Source - Alliance News

Falcon Oil & Gas Ltd on Thursday reported a narrowed interim loss and announced that its joint venture partner, Tamboran (B2) Pty Ltd, has given notice that the 2014 farm-in commitments have now been met.

The Australia, Hungary and South Africa-focused oil and gas company reported a comprehensive loss of $1.4 million in the six months ended June 30, narrowed from $2.1 million the year prior.

The company recorded no revenue in the half, unchanged from the previous year. Falcon benefited as its total expenses reduced to $1.2 million from $1.9 million the year prior.

Falcon said the 2014 farm-in commitments regarding the Beetaloo sub-basin in Australia have now been met, having reached the associated cost carry commitment of A$264 million, or around £134.7 million.

This A$264 million figure was in addition to the uncapped carry for stage one of the three-stage work programme which amounted to around A$85 million, with total spend in the Beetaloo sub-basin to date totalling A$349 million.

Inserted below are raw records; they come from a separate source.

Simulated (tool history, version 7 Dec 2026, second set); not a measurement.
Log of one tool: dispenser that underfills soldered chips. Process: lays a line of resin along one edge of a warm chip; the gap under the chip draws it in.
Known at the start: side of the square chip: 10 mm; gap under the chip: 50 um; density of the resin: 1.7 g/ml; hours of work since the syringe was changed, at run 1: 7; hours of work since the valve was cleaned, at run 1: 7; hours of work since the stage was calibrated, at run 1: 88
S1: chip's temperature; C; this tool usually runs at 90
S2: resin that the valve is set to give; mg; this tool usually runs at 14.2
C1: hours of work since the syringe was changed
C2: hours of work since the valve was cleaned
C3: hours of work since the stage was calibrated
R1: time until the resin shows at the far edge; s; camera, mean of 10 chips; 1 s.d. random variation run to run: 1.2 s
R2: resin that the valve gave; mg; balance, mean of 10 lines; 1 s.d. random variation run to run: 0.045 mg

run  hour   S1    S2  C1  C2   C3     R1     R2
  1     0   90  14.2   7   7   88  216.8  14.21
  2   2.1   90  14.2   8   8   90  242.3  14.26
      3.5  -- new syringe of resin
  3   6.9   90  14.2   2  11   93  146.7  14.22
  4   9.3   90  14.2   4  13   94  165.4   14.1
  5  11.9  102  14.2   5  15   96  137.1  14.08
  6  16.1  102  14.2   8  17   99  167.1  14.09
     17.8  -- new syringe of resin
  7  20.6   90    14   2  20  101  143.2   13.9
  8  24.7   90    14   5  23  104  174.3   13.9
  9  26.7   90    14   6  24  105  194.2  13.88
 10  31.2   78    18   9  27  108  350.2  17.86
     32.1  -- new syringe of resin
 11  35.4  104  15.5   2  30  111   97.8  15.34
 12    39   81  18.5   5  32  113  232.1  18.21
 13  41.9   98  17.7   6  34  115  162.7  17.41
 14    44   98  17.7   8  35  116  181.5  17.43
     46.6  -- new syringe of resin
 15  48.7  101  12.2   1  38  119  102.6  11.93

The company explained it has optionality in respect of its exposure to future activity within the exploration permits and is able to elect to participate up to 22.5% on future wells following the introduction of drilling spacing units on sole risk operations.

‘This flexibility ensures that [Falcon Oil & Gas Australia Ltd] can tailor its participation in each proposed well to best preserve its capital while at the same time maximising exposure to the development of the Beetaloo,’ Falcon explained.

Falcon Australia is the company’s subsidiary.

Shares in Falcon were up 2.3% at 6.65 pence on Friday morning in London.